4. Aliens land in Hollywood The focus for film makers will increasingly reflect the rising mood of anxiety across their viewing public. The filmgoer needs someone or something upon which to focus our anger. Having exhausted Arab terrorists and World War II reruns for the moment, Hollywood may focus instead on other worldly threats. We anticipate a rise in films about alien invasion (e.g. Battle Los Angeles) and impending doom (e.g. Melancholia).
5. China 2.0 We expect China to accelerate its preparations for the possibility of a Republican President in the US and a potentially more fractious relationship in the years that follow. China will increasingly seek to fire warning shots and make clear that it is in no mood to be bullied. The issue of the global reserve currency could be a key battleground.
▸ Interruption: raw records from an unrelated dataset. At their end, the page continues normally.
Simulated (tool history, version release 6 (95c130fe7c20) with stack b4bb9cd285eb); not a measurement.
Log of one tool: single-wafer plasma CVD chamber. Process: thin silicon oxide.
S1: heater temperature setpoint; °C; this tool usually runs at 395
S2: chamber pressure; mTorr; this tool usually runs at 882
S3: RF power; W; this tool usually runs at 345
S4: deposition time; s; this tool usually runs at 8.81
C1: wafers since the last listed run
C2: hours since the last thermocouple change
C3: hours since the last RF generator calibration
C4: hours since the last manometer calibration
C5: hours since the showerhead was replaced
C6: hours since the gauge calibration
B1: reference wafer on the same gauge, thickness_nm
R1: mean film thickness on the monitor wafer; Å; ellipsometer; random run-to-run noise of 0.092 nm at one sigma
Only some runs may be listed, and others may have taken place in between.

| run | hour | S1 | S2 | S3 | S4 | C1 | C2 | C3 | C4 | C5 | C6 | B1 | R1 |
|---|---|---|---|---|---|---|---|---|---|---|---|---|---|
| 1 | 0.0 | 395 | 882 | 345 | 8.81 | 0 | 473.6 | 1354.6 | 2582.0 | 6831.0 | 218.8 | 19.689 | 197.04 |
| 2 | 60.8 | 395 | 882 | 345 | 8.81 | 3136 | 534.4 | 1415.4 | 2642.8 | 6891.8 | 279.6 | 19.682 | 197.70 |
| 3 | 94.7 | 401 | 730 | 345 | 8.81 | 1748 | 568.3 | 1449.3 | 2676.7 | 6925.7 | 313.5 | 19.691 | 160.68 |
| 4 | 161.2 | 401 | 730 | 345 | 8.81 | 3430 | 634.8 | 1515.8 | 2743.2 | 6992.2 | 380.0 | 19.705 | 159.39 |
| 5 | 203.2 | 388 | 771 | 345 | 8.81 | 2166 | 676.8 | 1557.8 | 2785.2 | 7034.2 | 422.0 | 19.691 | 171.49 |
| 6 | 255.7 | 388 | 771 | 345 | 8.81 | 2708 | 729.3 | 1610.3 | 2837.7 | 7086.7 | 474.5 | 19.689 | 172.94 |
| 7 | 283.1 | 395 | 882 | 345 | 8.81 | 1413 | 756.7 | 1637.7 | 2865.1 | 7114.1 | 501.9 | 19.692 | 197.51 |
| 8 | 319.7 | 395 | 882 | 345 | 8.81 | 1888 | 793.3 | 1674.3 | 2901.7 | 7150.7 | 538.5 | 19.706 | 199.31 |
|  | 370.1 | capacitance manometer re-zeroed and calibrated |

Some say the process has already started. On August 6th, following the S&P’s downgrading of the US credit rating from AAA to AA+, Xinhua the official Chinese news agency launched a scathing attack on US economic governance[ii]. Xinhua argued that “The days when the debt-ridden Uncle Sam could leisurely squander unlimited overseas borrowing appeared to be numbered…. many outside the United States believe the credit rating cut is an overdue bill that America has to pay for its own debt addition and the short-sighted political wrangling in Washington”.
Xinhua went on to say ”…China, the largest creditor of the world’s sole superpower, has every right now to demand the United States to address its structural debt problems and ensure the safety of China’s dollar assets. To cure its addiction to debts, the United States has to re-establish the common sense principle that one should live within its means… It should also stop its old practice of letting its domestic electoral politics take the global economy hostage and rely on the deep pockets of major surplus countries to make up for its perennial deficits… International supervision over the issue of U.S. dollars should be introduced and a new, stable and secured global reserve currency may also be an option to avert a catastrophe caused by any single country”.
6. US job creation – a fine word burger topped with inaction sauce? In June 2011 McKinsey estimated[iii] that to replace the 7 million jobs lost in the US during the 2008–09 recession would take until 2016. A key problem is that whilst joblessness remains high and new Americans continue entering the labour force, there are millions of open positions for which there are too few qualified workers. A radical rethink is required to deliver a major programme of rapid re-skilling of those currently out of work and encourage the adoption of accelerated learning techniques to improve the prospects of those coming out of the education system. Whilst we expect the introduction of new training schemes and the idea of school reform to be broached, the political debate may hinder any serious progress in the short term.
7. CIVETS on the prowl First we had the BRIC grouping of Brazil, Russia, India and China, to which South Africa has recently been added. Then came the E7[iv] and N11[v] – so which is the next country grouping that global businesses will focus on in their search for growth? We expect increasing attention to be paid to the CIVETS countries – Colombia, Indonesia, Vietnam, Egypt, Turkey and South Africa. The EIU[vi] is predicting year on year growth for the CIVETS of 4.5% per annum from 2010 through 2030. This compares to 4.8% for the much more populous BRIC economies and only 1.8% for the G7. Issues around civil rights, stability and environmental degradation should figure prominently in country due diligence – but may be set aside by many in the quest for growth opportunities.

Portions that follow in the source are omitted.